U.S. liquefied natural gas (LNG) exports were up slightly in the week ending Jan. 22, as 15 vessels departed carrying 54 Bcf, according to the Energy Information Administration.
Seven ships left from Sabine Pass, two from Corpus Christi, four from Cameron and one each from Cove Point and Freeport. Exports were up from 51 Bcf in the previous week, but down from 68 Bcf in the first week of the month. High temperatures along the Gulf Coast in recent weeks have created foggy conditions, impacting the departures of loaded vessels.
Warmer weather is weighing on global natural gas prices too. A mild winter in Northeast Asia and Europe, coupled with a flood of LNG as countries like Australia, Qatar and the United States have been steadily producing, has combined to push prices to multi-year lows.
Over the last week, the prompt month contract in the U.S. hit its lowest point since early 2016. Natural gas for February delivery was still stuck below the $2.00 mark on Monday -- even with a colder-looking forecast. In Asia, LNG spot prices fell to lows not seen since 2009, while benchmark futures contracts there and in Europe were stuck around $4.00/MMBtu.
The maximum Gulf Coast LNG netback price for March delivery between the Japan Korea Marker, National Balancing Point and Title Transfer Facility on Friday (Jan. 24) was $2.606/MMBtu, or just $0.713 above where Henry Hub futures settled, according to NGI data.
The arbitrage spread between the Gulf Coast and key markets in Europe and Asia has continued to narrow. Terminal shut-ins remain unlikely with Gulf Coast offtake hedged and secured by long-term agreements, but the market dynamics continue to raise questions about the viability of proposed U.S. export projects, analysts said.
As it looks to catch the second wave, Annova LNG scored a 20-year supply deal last week to tap multiple receipt points with major pipelines in the Agua Dulce area to feed its Brownsville, TX, project. The precedent agreement with Enbridge Inc.’s Valley Crossing Pipeline LLC would provide transportation for the still unsanctioned 6.5 million metric tons/year facility.

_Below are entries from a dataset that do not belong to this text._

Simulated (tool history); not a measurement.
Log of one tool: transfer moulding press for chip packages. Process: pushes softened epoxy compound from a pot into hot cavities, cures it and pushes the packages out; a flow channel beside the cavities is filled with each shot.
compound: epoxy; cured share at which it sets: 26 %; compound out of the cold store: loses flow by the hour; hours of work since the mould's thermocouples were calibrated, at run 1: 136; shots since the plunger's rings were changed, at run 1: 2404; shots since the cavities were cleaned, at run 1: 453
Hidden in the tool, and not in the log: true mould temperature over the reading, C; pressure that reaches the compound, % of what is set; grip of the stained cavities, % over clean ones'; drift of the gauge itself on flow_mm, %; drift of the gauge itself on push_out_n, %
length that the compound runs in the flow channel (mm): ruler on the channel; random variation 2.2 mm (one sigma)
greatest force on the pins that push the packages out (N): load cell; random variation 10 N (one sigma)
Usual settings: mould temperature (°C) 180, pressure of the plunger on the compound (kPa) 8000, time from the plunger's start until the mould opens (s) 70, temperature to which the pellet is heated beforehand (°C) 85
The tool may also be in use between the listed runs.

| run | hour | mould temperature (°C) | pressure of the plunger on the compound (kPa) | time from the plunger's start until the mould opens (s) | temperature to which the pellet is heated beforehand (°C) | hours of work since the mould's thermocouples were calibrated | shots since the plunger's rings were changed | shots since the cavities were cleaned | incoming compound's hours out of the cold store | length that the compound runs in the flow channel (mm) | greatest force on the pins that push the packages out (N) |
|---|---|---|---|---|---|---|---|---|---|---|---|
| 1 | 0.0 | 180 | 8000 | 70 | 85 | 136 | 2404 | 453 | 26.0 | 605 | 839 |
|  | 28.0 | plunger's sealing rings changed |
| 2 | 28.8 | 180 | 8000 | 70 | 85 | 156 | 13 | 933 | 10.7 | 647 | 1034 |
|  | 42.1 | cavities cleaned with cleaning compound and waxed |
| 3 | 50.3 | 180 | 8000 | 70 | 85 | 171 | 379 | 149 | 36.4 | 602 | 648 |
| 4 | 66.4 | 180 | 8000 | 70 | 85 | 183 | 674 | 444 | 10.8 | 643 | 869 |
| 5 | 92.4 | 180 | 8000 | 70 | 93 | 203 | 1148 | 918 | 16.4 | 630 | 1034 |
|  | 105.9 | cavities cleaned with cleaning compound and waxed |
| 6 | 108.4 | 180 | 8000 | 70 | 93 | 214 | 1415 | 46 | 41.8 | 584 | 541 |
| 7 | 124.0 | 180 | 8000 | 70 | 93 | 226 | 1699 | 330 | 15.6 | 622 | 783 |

In other U.S. developments, McDermott International Inc. filed for Chapter 11 bankruptcy protection to wipe out more than $4.6 billion of debt. The company is at work on the next stages of Freeport and Cameron LNG. It also landed the engineering, procurement and construction contact for the Golden Pass LNG project in Texas. The proceedings are not expected to slow progress on any of those projects, McDermott said.
Also last week, Pembina Pipeline Corp. pulled a key permit two days after Oregon regulators denied a request to extend the decision time on the Jordan Cove LNG project to March 31. It was the latest setback to cloud the project’s path forward.
Overseas, Egypt has plans to cut the number of LNG cargoes it offers in the spot market given how prices have crashed and intends to negotiate longer-term sales with its customers instead. Meanwhile, India announced negotiations with Qatar to lower prices it pays by cutting the link between oil and LNG.
Qatar is a global LNG leader and has been a standard bearer for linking longer-term LNG costs to oil prices under contracts that often fetch more than spot market transactions. The negotiations are another sign of how growing supplies are impacting the market and prompting more negotiations.
Reuters reported earlier this month that China Petroleum and Chemical Corp., aka Sinopec, is reviewing its price terms under a supply deal with leading U.S. exporter Cheniere Energy Inc.